Wednesday, June 19, 2013

On Being the "Bigger" Person

 
When the long-awaited email arrived it was filled with phrases like, we’ll “take care of the rest at our leisure” and “at the end of the day it’s only $150 more for them, but saves me a lot of hassle.”

Having asked the buyers of our home to split the cost of Radon mitigation fifty-fifty, we were surprised and disappointed at their reply suggesting we pay for the first part of the process, which more than likely would leave them paying nothing.    
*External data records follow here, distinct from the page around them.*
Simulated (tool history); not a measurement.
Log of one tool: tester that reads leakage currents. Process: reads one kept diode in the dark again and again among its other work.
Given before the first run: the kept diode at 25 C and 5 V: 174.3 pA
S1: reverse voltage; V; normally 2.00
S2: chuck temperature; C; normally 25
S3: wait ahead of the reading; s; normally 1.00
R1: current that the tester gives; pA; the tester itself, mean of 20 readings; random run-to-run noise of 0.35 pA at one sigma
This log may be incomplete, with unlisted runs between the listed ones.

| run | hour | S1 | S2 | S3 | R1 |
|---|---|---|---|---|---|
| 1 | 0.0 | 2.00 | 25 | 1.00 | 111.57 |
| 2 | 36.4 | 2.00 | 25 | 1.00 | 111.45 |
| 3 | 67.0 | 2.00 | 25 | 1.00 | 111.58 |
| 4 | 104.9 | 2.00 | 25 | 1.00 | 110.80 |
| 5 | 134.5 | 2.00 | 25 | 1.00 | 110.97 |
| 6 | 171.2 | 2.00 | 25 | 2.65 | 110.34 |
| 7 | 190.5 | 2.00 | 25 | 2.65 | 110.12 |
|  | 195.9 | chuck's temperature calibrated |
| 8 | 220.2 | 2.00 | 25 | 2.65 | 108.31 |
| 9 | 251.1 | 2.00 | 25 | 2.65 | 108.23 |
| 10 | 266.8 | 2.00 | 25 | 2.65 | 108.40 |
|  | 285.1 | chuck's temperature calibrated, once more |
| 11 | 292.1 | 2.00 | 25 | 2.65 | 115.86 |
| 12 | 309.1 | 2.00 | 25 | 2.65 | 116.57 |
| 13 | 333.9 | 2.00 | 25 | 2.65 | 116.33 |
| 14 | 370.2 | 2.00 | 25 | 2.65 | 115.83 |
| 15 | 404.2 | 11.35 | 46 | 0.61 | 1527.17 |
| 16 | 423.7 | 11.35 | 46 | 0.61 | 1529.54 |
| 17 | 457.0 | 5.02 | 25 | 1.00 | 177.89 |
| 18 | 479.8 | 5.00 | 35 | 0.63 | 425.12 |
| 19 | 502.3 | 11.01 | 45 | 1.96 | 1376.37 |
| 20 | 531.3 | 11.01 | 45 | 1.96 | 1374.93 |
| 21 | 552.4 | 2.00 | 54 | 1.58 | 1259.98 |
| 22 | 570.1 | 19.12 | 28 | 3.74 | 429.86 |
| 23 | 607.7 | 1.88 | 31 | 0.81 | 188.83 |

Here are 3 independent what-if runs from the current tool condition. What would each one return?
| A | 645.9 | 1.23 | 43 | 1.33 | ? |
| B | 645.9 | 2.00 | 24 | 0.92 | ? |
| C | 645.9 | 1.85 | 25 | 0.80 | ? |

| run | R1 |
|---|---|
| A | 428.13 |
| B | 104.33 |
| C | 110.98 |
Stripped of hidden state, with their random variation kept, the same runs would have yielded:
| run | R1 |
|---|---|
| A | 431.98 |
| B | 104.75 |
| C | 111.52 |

I wished the realtor hadn’t forwarded the buyer's actual email, because something about her easy-breezy attitude set me off.  Beyond being irked at the possibility of more money out of pocket, I had a strong desire to “set things straight” with this twenty-something who I felt was whining her way through the privilege of planning a wedding and honeymoon while buying a new house. 
Overall, we felt our offer was reasonable, but I kept getting snagged by the emotions of it all and spent a day or more stomping through the house rehearsing indignant phrases in my head –
Well, if she thinks buying a house is a hassle, then just imagine moving with four kids in tow. 
Think money’s tight with a wedding to plan? Try feeding a family of six.  and
Boy, if planning a week-long honeymoon cruise is too much of a hassle, then give it to me – I’ll take it.
(I also practiced these lines on my husband and a few unsuspecting bystanders.) 
My husband agreed that the tone of the email was annoying and that our original offer was reasonable, but we were anxious to move forward and it was hard to know how to respond.  Neither of us wanted to be stubborn, but it just didn’t feel right to have to spend the money. 
Eventually, as I stewed my way through the living room picking up after the kids, I found myself praying, “God, help me to be the bigger person.” 
I wanted to be the person who could swallow such a situation whole without hesitation, downing the hurt and frustration like a Big Mac and pushing back from the table with ease.  But as soon as the prayer was formed, I heard in my mind the words of John the Baptist,
He must become greater, I must become less. John 3:30
Being the “bigger person” involves holding on to the hurt yourself, absorbing it like a sponge and carrying it with you in a way that lets you show it off like a battle wound; being the “bigger person” may involve giving in, but it isn’t the same as letting go. 
I knew then that if we agreed to the buyer's demands, I would need to do so in a way that embodied surrender.  Because who wants to carry around, forever, the words of a silly young girl who’s stressed about planning some of the biggest events of her life?
In the end, we held our ground and the buyers dropped the issue all together, so all’s well that ends well.  In the process, though, I learned how deceptive the human heart can be – how I wanted to believe that giving the appearance of surrender might somehow buy me the true freedom that comes only with letting go. 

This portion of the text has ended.